Ford Performance global director Dave Pericak has fought back on allegations that the American manufacturer had been controlling the performance of its Ford GTs in the run up to this year’s 24 Hours of Le Mans.
The factory squad has been in the center of a Balance of Performance controversy, largely stemming from the car’s dominant run at the 24 Hours of Le Mans, where Ford GTs placed first, third and fourth in the GTE-Pro class.
“I think people love to use the term ‘sandbagging’,” Pericak told Sportscar365 during last weekend’s FIA World Endurance Championship race at Nürburgring.
“I’ve always said and I would hope that I can get backup from the sanctioning body on this, that we came into this with a brand spanking-new car. This car has been in development as not a known car.
“If you look at who we were racing against, they were already established cars.
“We were discovering and fixing and maturing along the way, and so we were sharing everything we were doing, full disclosure, with IMSA and the FIA.
“All I can tell you is that we were all in, we gave them full transparency to what we were doing, and I think that people are confusing an acceleration of a race program with this term called sandbagging.
“Yes our program has been accelerating in its maturity and if somebody is confusing that with sandbagging, I don’t know what to say.”
The Ford Chip Ganassi Racing-entered cars were unable to match the pace of the Ferrari 488 GTEs in the opening two WEC rounds, with the No. 67 Ford GT of Marino Franchitti, Andy Priaulx and Harry Tincknell scoring its first podium at Spa, largely due to attrition.
One race later at Le Mans, the turbocharged Fords, as well as the Risi Competizione Ferrari, were the class of the field, despite an unprecendented post-qualifying BoP change.
“All I know is this: The BoP process, even up to about 12 hours before the Le Mans race, we received another BoP,” Pericak said.
“We received BoP after Le Mans after we won in the IMSA series, and yet we won the week after that.
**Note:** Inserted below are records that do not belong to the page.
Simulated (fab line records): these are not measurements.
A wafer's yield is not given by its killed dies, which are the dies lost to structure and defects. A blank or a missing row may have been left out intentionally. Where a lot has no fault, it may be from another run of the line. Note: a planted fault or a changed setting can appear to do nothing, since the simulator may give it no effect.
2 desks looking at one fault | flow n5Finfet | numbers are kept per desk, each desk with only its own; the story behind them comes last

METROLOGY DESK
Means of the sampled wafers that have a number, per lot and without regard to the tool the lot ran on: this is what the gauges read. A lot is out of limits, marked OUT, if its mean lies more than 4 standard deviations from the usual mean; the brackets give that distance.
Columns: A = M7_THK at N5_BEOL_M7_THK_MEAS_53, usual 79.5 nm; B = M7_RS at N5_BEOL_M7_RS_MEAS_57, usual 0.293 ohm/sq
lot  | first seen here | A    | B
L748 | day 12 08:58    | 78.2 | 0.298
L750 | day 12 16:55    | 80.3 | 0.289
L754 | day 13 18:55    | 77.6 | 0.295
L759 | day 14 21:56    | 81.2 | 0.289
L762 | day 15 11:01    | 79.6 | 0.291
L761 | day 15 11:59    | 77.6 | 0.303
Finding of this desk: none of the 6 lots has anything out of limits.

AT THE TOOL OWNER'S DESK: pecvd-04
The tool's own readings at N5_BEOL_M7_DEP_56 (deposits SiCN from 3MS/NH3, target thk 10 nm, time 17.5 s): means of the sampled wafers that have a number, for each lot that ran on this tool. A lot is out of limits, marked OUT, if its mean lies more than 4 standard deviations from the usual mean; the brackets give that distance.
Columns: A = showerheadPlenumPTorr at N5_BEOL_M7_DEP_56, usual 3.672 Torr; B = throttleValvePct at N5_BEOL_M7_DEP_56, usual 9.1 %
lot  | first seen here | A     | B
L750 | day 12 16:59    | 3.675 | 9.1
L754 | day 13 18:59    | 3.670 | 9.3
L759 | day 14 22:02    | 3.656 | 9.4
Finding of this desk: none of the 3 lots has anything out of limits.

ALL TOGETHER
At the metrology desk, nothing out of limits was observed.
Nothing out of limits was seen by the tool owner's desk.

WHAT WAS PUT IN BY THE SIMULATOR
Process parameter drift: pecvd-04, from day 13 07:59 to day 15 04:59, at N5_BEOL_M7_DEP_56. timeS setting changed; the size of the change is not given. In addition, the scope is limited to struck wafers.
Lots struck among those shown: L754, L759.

“All I can say is, either the BoP process isn’t doing what it’s supposed to be doing, or we’re just maturing as a race team and we’re getting better and better at the execution part of racing.
“I think a lot of people did not expect the maturity [in the first year].”
The results from Le Mans has prompted the FIA and ACO to evaluate the possibility of locking in next year’s GTE-Pro BoP ahead of the start of the 2017 season, in an effort to prevent early season sandbagging from teams.
ACO Sporting Director Vincent Beaumesnil did not specifically call out Ford for sandbagging but admitted most manufacturers, in general, don’t show their full potential in the early season races.
“The major difficulty is that Le Mans is the third race of the year [in WEC] and I think anybody would be stupid if they don’t realize that before Le Mans, people maybe don’t show everything,” Beaumesnil told Sportscar365.
“So you have to evaluate the cars with people who don’t really show what their cars [are capable of].”
Pericak, meanwhile, admitted he wasn’t a fan of BoP but said he fully respects the FIA, ACO and IMSA’s efforts to balance the field.
“The guy who’s happy with BoP is the guy who won the race,” Pericak said. “I think it’s one of these things that is going to constantly be an evolution, and a challenge.
“I think the series are doing their best to try and have a very objective approach to BoP, and we’re doing our part to input to that and try to make it as objective as we can.
“My fear on BoP is always that it will continue to be: I don’t want to do more racing off the track than on the track.
“I think that we’re on the verge of potentially being almost in that situation, where we’re doing a whole lot of racing in the conference room and that’s just not what racing is about.
“I wouldn’t want the BoP job personally, but we’ll continue to work with the sanctioning bodies and try to make it as good as we can.”